Hi Ole,
On 28/09/2023 10:45, Ole Holm Nielsen wrote:
Dear Kenneth,
On 9/28/23 09:42, Kenneth Hoste wrote:
I suspect the problem is more with OpenBLAS than GCC.
OpenBLAS 0.3.20 probably doesn't detect AMD Genoa (Zen4) correctly
yet, and doesn't try to use AVX-512 instructions there.
OpenBLAS 0.3.21 detects Genoa, enbales AVX-512, but there's a bug in a
kernel being used.
I would try and see whether you observe any problems with more recent
OpenBLAS versions, like OpenBLAS-0.3.23-GCC-12.3.0.eb .
That version build correctly:
$ eb OpenBLAS-0.3.23-GCC-12.3.0.eb -r
(lines deleted)
== processing EasyBuild easyconfig
/home/modules/software/EasyBuild/4.8.1/easybuild/easyconfigs/o/OpenBLAS/OpenBLAS-0.3.23-GCC-12.3.0.eb
== building and installing OpenBLAS/0.3.23-GCC-12.3.0...
== fetching files...
== ... (took 6 secs)
== creating build dir, resetting environment...
== unpacking...
== patching...
== preparing...
== configuring...
== building...
== ... (took 57 secs)
== testing...
== ... (took 2 mins 34 secs)
== installing...
== ... (took 2 secs)
== taking care of extensions...
== restore after iterating...
== postprocessing...
== sanity checking...
== cleaning up...
== creating module...
== permissions...
== packaging...
== COMPLETED: Installation ended successfully (took 3 mins 42 secs)

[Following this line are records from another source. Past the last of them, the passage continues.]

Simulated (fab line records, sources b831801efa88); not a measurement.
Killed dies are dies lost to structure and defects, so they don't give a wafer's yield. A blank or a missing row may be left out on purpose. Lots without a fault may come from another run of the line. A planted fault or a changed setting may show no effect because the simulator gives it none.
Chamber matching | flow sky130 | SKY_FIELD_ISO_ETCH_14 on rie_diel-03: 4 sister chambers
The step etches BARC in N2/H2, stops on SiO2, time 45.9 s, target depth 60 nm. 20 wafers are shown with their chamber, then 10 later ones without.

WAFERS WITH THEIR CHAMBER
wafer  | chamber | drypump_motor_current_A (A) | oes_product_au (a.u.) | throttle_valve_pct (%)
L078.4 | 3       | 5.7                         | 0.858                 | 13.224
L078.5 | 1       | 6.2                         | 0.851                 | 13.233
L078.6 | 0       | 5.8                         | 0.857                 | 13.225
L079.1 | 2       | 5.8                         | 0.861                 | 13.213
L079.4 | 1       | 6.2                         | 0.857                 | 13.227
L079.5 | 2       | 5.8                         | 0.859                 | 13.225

== Results of the build can be found in the log file(s)
/home/modules/software/OpenBLAS/0.3.23-GCC-12.3.0/easybuild/easybuild-OpenBLAS-0.3.23-20230928.103500.log
== Build succeeded for 22 out of 22
If not, we may be able to trace down the fix and patch OpenBLAS 0.3.21
to fix the problem you're seeing...
So is there any hope that foss-2022b.eb with OpenBLAS/0.3.21-GCC-12.2.0
can be made to work correctly on AMD Genoa nodes?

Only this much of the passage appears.